On Thu, Jan 7, 2016, 09:54 Josh Elser <josh.elser@gmail.com> wrote:

> I think I disagree that they are a lot of work or a big distraction.
>
> The amount of work behind a trivial change (in terms of the tool: git)
> is no different (you commit to all active branches and maybe fix merge
> conflicts).
>
> Personally, I find little nit-picky things good to just piggy-back on
> the original JIRA they were introduced in. For "old" issues (where the
> original change are long dead or the changes were in the initial
> import), I'd rather see a #2 as below. The reasoning is that if I have
> merge conflicts, I can at least see that it was only formatting changes
> (and not some functionality change).
>
> If there are things you believe are worth fixing, they are by definition
> not a distraction.
>
> Overall, I think it's a non-issue, but, when encountering this:
> "reasonable" amounts of batching of trivial changes would be nice (#2).
>
> Christopher wrote:
> > Accumulo Devs,
> >
> > We typically create a JIRA for every change, and then explicitly
> reference
> > that JIRA in the git commit log. Sometimes, this seems like a lot of work
> > (or, at the very least, a big distraction) for *really* trivial
> changes[1].
> >
> > My question(s):
> >
> > What are the pros and cons of being strict about this for trivial issues?

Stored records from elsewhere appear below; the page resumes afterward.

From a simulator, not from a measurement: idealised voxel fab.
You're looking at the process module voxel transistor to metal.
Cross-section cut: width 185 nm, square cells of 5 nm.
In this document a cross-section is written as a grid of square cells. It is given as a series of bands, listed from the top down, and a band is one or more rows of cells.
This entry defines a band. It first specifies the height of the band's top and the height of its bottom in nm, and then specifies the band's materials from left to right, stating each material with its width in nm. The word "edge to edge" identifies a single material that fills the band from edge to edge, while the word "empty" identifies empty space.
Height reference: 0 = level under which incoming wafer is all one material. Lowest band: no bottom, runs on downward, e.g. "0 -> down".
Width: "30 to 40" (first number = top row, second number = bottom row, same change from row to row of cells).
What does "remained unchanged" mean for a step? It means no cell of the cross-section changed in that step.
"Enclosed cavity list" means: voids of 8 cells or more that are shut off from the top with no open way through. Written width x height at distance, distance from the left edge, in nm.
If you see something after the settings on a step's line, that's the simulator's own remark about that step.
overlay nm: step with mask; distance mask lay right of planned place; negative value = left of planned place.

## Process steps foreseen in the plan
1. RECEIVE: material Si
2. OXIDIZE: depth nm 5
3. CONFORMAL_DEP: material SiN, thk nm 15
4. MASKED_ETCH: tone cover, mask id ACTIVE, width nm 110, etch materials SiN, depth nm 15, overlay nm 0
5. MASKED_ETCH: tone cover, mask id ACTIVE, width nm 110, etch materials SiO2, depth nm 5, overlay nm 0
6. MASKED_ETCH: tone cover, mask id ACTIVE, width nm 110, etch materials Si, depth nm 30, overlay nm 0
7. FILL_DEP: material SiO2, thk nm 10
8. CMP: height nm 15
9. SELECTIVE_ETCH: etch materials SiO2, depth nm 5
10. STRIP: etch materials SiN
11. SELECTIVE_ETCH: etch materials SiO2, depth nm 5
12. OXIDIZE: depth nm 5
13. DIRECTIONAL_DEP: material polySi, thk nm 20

> > What value does creating a JIRA actually add for such things? Is the
> > creation of a JIRA issue worth the distraction and time in ALL cases, or
> > should developer discretion apply? How strict to we want to be about JIRA
> > references?
> >
> > * * *
> >
> > For additional consideration, I've noticed that trivial fixes tend to get
> > addressed in the following ways:
> >
> > 1. "Drive-by" - rolled into another, unrelated, commit (will get
> > reviewed/reverted/merged along with a non-trivial issue, simply due to
> its
> > vicinity in space or time)
> > 2. "One-JIRA-to-rule-them-all" - a JIRA without much of a description,
> > created "just so we have a ticket to reference" for several (perhaps
> > unrelated) trivial fixes
> > 3. "One-JIRA-each" - each trivial issue gets its own JIRA issue, its own
> > commit, and its own description (many of each are nearly identical)
> >
> > In each case, it seems like it would have been sufficient to simply
> > describe the trivial change in a separate git commit which is included in
> > the next push.
> >
> > * * *
> >
> > [1]: By "*really* trivial changes", I mean small typos,
> > spelling/grammar/punctuation/capitalization issues in docs, formatting,
> > String literal alignment/wrapping issues, perhaps even missing @Overrides
> > annotations, extra semicolons, unneeded warnings suppressions, etc.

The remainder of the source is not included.